Charlie crossed to South Uist by boat in the dead of night and was taken to meet Flora Macdonald at her home at Milton. She agreed to assist him and with her he made his famous escape to Skye dressed as Betty Burke, her Irish maid. They landed at Vatternish Point where the Prince and Flora parted company never to meet again.
He and a companion then walked south to Portree, crossed to Raasay, where he spent the night in a crude hut because government troops had razed everything else. Finding no help he returned to Portree and walked south to Elgol to take a boat to Mallaig.
Flora MacDonald was arrested and imprisoned for her part in the Prince’s escape. After her release she married and emigrated to North Carolina where her husband and son ended up fighting for the British Government during the American Revolution. She was thrown out of her home when she refused to take an oath of allegiance to the North Carolina Congress and she and her husband returned to Scotland. She died on Skye in 1790.
Her last resting place is the small graveyard behind the Skye Museum of Island Life. From her Celtic cross memorial there is an excellent view across The Minch to her birthplace of Uist.
(Article courtesy of
I mean seriously, dressed as her Irish maid Betty Burke? Could I make this kind of thing up?
Whether or not that actually happened, perception is belief, and Flora has gone down in the pages of history as the savior of the Bonnie Prince.
History has given us the tale in the form of the “Skye Boat Song”:
Speed bonnie boat like a bird on the wing
“Onward!” the sailors cry
Carry the lad that’s born to be king
Over the sea to Skye
Loud the winds howl
Loud the waves roar
Thunderclaps rend the air
Baffled, our foes
Stand by the shore
Follow they will not dare
Though the waves leap
Soft shall we sleep
Ocean’s royal bed
Rocked in the deep
Flora will keep
Watch o’er your weary head
Many’s the man
Fought on that day
Well the claymore could wield
When the night came
Silent they lay, Dead on Culloden field
Burned are our homes
Exile and death
Scattered the loyal men
Yet ere the sword
Cool in the sheath
Charlie will come again
Yes, it is a little on the dramatic side, but 1746 was a dramatic year for Scotland. She still hasn’t recovered, actually.
Fortunately for us, driving over the Skye Road Bridge, the only thing that was dramatic was the scenery. The island of Skye is one of the most beautiful places that I’ve ever had the good fortune to visit. You can see the sea from practically everywhere you turn, and there are rolling hills and mountains of every variety and personality. I think really, that’s what I love about it – the place has personality in bucket loads. There seems to be a different “feeling” everywhere you look, and the landscape is incredibly unlike anything that I’ve ever seen before. Here are some of our first impressions of that beautiful place:
(Did I mention the sheep? They rule the island of Skye. They were EVERYWHERE.)
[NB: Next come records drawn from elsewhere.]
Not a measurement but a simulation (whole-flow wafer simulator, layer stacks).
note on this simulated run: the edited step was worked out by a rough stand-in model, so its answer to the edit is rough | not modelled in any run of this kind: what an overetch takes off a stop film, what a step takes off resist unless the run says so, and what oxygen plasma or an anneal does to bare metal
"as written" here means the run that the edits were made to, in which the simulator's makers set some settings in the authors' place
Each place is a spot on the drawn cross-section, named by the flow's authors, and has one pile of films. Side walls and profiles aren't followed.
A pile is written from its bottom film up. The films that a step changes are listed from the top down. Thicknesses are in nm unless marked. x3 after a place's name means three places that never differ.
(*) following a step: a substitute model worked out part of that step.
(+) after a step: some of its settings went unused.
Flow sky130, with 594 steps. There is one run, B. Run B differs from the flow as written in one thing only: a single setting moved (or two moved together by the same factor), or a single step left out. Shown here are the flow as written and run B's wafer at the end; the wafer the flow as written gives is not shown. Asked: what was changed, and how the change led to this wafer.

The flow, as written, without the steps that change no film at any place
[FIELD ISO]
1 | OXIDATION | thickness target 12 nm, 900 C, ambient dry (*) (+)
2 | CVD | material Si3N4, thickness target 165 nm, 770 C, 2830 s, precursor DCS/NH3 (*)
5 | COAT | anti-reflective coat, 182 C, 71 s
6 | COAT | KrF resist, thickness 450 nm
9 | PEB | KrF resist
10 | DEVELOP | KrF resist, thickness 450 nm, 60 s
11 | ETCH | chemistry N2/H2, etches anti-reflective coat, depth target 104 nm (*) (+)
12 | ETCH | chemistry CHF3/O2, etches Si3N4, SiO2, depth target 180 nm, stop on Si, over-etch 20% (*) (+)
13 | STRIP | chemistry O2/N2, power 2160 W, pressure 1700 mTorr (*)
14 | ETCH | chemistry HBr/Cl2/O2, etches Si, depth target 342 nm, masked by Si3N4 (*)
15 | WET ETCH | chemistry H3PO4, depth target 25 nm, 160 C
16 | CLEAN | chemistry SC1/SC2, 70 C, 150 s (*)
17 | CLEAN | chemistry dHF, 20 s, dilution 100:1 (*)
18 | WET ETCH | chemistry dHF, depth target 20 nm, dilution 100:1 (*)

Our accommodations on Skye were on the northwestern coast. What this means, for those of you who are not geographically inclined, is that there was not much in the way of land standing between us, and Iceland. The feeling of being at the edge of the known world was intensified by the fact that the island itself is undeveloped and sparsely populated. The words “wild” and “remote” would begin to form a pretty accurate description of Skye.
(Note: Back in 2008 I created a slide show of our time in Skye. As of 2015 it’s had 8,000+ views! By today’s standards it’s pretty poor quality, and I really need to remake it. It’s on my listing of things to do. https://youtu.be/N4mkCqVtMGM )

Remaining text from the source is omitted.